Edward Burne-Jones, caricature of William Morris, 1890, detail from Visitors Book for North End House, Rottingdean (Mark Samuels Lasner Collection, on loan to the University of Delaware Library).

Printed treasures

Works from Samuels Lasner Collection featured in National Gallery of Art exhibition

http://www.udel.edu/udaily/2013/mar/samuels-lasner-collection-030713.html

8:22 a.m., March 7, 2013--Victorian printed treasures and artifacts from the Mark Samuels Lasner Collection seem to be gracing exhibitions everywhere this spring.

Associated with the University of Delaware Library and housed in the Morris Library, the collection focuses on British literature and art of the period 1850 to 1900, with an emphasis on the Pre-Raphaelites and on the writers and illustrators of the 1890s.

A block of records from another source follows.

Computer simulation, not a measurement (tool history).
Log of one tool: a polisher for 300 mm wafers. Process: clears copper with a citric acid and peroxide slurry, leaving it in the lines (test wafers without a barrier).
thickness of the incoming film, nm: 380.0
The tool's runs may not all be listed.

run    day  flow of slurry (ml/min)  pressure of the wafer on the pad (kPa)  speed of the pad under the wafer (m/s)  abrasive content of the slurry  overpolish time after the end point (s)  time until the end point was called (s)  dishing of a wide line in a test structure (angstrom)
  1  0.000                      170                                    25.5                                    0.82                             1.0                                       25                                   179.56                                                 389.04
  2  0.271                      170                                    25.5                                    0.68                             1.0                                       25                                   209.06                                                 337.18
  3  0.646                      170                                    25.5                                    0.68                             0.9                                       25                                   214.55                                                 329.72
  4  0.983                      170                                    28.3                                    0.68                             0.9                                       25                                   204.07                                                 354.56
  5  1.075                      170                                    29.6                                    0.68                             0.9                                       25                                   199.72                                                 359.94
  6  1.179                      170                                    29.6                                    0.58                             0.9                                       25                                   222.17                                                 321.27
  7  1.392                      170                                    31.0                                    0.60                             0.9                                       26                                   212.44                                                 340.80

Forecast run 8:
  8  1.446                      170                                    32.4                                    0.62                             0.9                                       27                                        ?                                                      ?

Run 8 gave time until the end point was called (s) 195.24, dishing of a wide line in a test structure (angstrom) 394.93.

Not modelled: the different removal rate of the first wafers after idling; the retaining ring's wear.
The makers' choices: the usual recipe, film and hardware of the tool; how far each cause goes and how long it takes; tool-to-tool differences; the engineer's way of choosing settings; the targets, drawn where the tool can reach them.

The exhibition featuring the most works from the collection is “Pre-Raphaelites and the Book, which accompanies “Pre-Raphaelites: Victorian Art and Design, 1848-1900,” the first major survey of the art of the Pre-Raphaelites to be shown in the U.S.  Both exhibits are at the National Gallery of Art in Washington, D.C., through May 19. 

“The big National Gallery of Art exhibition is the American counterpart to the ‘Pre-Raphaelites: Victorian Avant-Garde’ that was at the Tate Britain in London,” said Mark Samuels Lasner, senior research fellow at the UD Library. “There are loans from the Delaware Art Museum — such as the iconic Lady Lilith, by Dante Gabriel Rossetti — so I am delighted that that the curators also asked for works from my collection. It’s not a joke to say that Delaware has more Pre-Raphaelite art per capita than any place else in the United States.”

Objects from the Samuels Lasner Collection in “Pre-Raphaelites: Victorian Art and Design, 1848-1900,” comprise an early Edward Burne-Jones self-caricature (showing the artist seated on one of the chairs, decorated by Rossetti and William Morris, in the Delaware Art Museum’s collection, and also on view); Kelmscott Press books; and the Morris printed textile, Strawberry Thief.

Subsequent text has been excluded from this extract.